TEHRAN (AFP) – Iran said yesterday it awaited the United States (US) response to “solutions” discussed with the European Union (EU) envoy for breaking a stalemate in talks aimed at restoring the 2015 nuclear deal.
The EU’s coordinator for nuclear talks with Iran Enrique Mora held two days of discussions with the Islamic republic’s Chief Negotiator Ali Bagheri in Tehran last week, leading the EU to say talks had been unblocked.
The negotiations, aimed at bringing the US back into the deal and Iran to full compliance with it, had stalled for about two months.
“Serious and result-oriented negotiations with special initiatives from Iran were held,” Iranian Foreign Ministry spokesman Saeed Khatibzadeh told reporters.
“If the US gives its response to some of the solutions that were proposed, we can be in the position that all sides return to Vienna,” where the talks are held, he added during his weekly press conference.
Iran has been engaged in direct negotiations with France, Germany, Britain, Russia and China to revive the deal, known formally as the Joint Comprehensive Plan of Action (JCPOA). The US has participated indirectly.
The 2015 agreement gave Iran sanctions relief in exchange for curbs on its nuclear programme to prevent Tehran from developing an atomic bomb – something it has always denied wanting to do.
But the US unilateral withdrawal from the accord in 2018 under then-president Donald Trump and the re-imposition of biting economic sanctions prompted Iran to begin rolling back on its own commitments.
“If the US announces its political decision today, which we have not yet received, we can say that an important step has been taken in the progress of the negotiations,” Khatibzadeh noted.
Among the sticking points is Tehran’s demand to remove the Revolutionary Guards, the ideological arm of Iran’s military, from a US terrorism list.
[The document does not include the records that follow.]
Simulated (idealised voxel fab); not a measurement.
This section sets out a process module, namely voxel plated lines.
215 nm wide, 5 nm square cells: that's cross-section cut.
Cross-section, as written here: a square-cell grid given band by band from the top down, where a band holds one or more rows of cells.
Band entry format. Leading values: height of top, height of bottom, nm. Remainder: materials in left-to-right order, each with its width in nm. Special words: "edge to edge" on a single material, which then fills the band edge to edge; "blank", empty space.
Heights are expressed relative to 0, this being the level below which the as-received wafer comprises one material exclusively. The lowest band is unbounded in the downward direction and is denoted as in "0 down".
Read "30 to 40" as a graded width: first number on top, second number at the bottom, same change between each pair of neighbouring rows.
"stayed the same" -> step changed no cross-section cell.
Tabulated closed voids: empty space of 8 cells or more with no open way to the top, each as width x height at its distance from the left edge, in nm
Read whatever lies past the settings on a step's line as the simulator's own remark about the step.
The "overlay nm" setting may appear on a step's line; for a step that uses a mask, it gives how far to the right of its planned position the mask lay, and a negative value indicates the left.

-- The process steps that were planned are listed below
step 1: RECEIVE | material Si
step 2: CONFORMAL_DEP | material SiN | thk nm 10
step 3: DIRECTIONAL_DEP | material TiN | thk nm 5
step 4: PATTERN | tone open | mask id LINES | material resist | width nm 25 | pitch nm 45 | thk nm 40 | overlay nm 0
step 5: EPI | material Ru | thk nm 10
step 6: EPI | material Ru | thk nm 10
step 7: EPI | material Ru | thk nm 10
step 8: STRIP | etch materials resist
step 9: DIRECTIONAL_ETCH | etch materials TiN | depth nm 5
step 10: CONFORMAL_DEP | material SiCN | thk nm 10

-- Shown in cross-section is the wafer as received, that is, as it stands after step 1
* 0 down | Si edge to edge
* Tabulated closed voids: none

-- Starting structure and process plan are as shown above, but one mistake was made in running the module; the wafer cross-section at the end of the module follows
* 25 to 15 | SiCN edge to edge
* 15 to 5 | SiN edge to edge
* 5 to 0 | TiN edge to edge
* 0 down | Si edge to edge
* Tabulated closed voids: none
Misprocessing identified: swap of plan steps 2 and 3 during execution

EU Foreign Policy Chief Josep Borrell on Friday said Mora’s mission to Tehran went “better than expected” and the stalled negotiations “have been re-opened”.
Washington, however, has adopted a less optimistic tone. State Department spokesman Ned Price said on Friday that “at this point, a deal remains far from certain”.
He added, “It is up to Iran to decide whether it wants to conclude a deal quickly.”